5.3.2.3.4. Pullout torque method

5.3.2.3.4.1. Overview

At startup, when the motor is spinning in open loop, the rotor lags the voltage vector at an unknown angle. This is because there is more than required current to meet the load torque. In other words there is a non-zero component of the \(I_d\) current. When the current magnitude is reduced gradually the value of \(I_d\) automatically goes towards zero with \(I_q\) remaining the same until the pullout torque angle is reached. The raw reading from the QEI position counter at the instance of pullout corresponds to \(\pi/2\) plus a small load angle behind the voltage vector depending on the the direction of rotation. This reading is called ‘pullout position’ in equation 5.25. The rotor offset is calculated as

(5.25)\[\operatorname{rotor\ offset} = \tan^{-1} V_{\alpha\beta} - \operatorname{pullout\ position} - \pi/2 - \operatorname{load\ angle}.\]

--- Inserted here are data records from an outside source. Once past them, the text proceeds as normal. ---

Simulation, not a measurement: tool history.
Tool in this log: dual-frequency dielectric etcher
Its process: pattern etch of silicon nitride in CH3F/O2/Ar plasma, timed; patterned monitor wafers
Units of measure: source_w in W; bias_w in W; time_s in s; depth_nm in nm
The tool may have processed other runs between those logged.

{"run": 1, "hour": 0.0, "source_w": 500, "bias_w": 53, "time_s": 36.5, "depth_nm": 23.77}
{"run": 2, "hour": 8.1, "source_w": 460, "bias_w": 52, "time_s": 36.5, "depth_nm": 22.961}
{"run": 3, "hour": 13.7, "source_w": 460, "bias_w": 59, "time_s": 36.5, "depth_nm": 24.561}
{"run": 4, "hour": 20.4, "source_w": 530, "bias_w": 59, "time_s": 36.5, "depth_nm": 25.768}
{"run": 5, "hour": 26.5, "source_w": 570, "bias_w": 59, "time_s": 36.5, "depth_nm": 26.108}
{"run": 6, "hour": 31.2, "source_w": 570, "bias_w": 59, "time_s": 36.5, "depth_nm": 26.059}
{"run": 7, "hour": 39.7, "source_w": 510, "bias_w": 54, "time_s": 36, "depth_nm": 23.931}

The load angle is insignificant owing to very small currents (\(I_d=0\) at pullout) during no load and lower speeds.

The critical factor therefore with this approach is that the \(T_{fr}/J\) value of the mechanical parameters must be high enough to bring the motor to standstill unassisted in a few seconds approximately. If it takes several seconds other methods should be explored.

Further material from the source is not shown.